2014 January Core API Meeting Notes

This meeting was called to discuss moving forward with an extraction of the “core” NuPIC API C++ codebase from the current nupic repository, which was the #1 request of the NuPIC community when polled.

Goals of the Meeting

  • Define technical tasks required for defining and extracting core components within NuPIC
  • Concrete, tangible tasks for the advancement of the API and the extraction of nupic-core

In Attendance

  • Subutai Ahmad
  • Scott Purdy
  • Austin Marshall
  • Matt Taylor

Terms

  • nupic-core: refers to the C++ codebase within NuPIC, which will be extracted into its own repository and contain its own API
  • nupic: the current NuPIC codebase as it is today, containing all C++ and Python code.

Topics Discussed

  • Extraction of C++ Core into nupic-core
  • Definition of nupic-core API
  • Renaming terms
  • How to handle encoders during extraction
  • Standardized serialization
  • CMake

nupic-core Defined

CLA as a technology is applicable to many industries and problem domains. The goal of nupic-core is to support as large a set of possible environments, languages, and platforms as possible. As such, nupic-core should contain only C++ code. It will contain reference implementations of the core algorithms within NuPIC. It should have as few external dependencies as possible (apr and boost are two that we rely on today). There will be a high bar for code changes within this repository, as it will be the central engine of NuPIC, and any changes (no matter how insignificant) could have an impact on the performance of the CLA.

nupic-core will be designed so that language bindings for other languages can be created easily. nupic-core itself though will not contain these bindings.

C++ Core Extraction

Current “core”

C++ Core currently contains:

  • support routines (sparse matrix libs, os independent code (such as a timer class), etc.)
  • reference spatial pooler implementation
  • Network API (Link, Region, etc.). These are described here

Some things that currently exist in python code should eventually be translated into nupic-core as pure C++:

  • reference “temporal pooler” implementation
  • core encoders: some of them are general enough to exist within nupic-core, and will likely be reused by many client projects.
  • OPF and CLA Model (??), currently in python

Details of the Initial Extraction

  • temporal pooler would still be in python
  • build system would be more complex because of dependency issues
    • how do we update CI and define a passing build?
    • python codebase (nupic) will still need to compile nupic-core and run integration tests against it
  • nupic-core needs its own set of tests around the official API
  • Could be done in a few days
  • curent nta dir has all C++ (the core)
  • python bindings are in lang/py
  • nupic-core needs its own set of tests

See NuPIC Core Extraction Plan for details.

nupic-core Extensibility

Users can provide their own TP or SP in whatever language they wish.

nupic-core API

There will be both a “high-level” and “low-level” API for nupic-core. At the high level, users will be able to define their own Network with the Network API. But for users who don’t require hierarchy or don’t want to use the Network API, there will also be a lower-level API with direct access to CLA components like SP and TP.

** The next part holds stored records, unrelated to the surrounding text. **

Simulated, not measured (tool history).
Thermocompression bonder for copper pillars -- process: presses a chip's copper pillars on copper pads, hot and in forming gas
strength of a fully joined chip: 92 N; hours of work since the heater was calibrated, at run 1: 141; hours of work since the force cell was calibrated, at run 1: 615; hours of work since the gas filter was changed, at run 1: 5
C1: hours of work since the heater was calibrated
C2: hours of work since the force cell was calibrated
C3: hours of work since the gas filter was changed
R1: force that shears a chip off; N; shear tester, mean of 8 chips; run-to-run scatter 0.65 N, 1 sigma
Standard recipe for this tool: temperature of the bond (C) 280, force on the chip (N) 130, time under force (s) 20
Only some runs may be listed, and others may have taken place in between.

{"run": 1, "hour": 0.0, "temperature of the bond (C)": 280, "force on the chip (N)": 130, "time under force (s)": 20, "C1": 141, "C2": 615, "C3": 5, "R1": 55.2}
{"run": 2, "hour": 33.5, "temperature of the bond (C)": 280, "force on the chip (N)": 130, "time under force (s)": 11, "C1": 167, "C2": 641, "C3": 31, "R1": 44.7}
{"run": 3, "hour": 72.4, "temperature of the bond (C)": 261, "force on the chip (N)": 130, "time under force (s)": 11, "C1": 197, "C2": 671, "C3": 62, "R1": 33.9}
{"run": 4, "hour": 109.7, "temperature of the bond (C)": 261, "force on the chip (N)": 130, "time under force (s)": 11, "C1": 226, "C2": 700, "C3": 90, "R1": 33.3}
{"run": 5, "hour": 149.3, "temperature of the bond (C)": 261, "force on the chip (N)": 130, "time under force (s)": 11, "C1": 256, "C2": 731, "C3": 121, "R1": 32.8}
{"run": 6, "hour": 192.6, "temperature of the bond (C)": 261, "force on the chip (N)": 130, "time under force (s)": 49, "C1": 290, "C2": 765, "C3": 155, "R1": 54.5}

This API should support use-cases of the entire community, including distributed computiation and flow-based programming models. Anyone should be able to create their own nupic-core client in C++, or create language bindings for different runtimes.

Encoders

  • Want to enable users to write their own encoders in whatever language they want
  • Regions are pluggable (can write in language of choice as long as bindings exist)
  • Many encoders are very specialized and don’t belong in nupic-core
  • Regions work in a self-discover fashion
  • Encoders must be hard-coded in an init file currently
  • Scott wants to allow importing encoders to pass into nupic-core instead of a discovery system

Serialization

  • Network can be saved (network.save()), which calls each Region’s save routine

    • Each Region is responsible for its own serialization / deserialization
    • Currently the PyRegion implementation pickles itself
  • Region implementation must define serialization

  • Longer term, we need a language-agnostic serialization format within nupic-core

  • As long as a Network is serialized using standard encoders included in nupic-core, it should be transportable. If user provides custom encoders, it will not be transportable.

CMake

  • Would make the build simpler
  • Like a meta-make
  • Creates different developer environments
  • We want to consider switching the build system to be CMake based

Name changes

Before we solidify the nupic-core API, we should use this opportunity to make name changes.

  • Temporal Pooler might be renamed
  • Region in Network API might change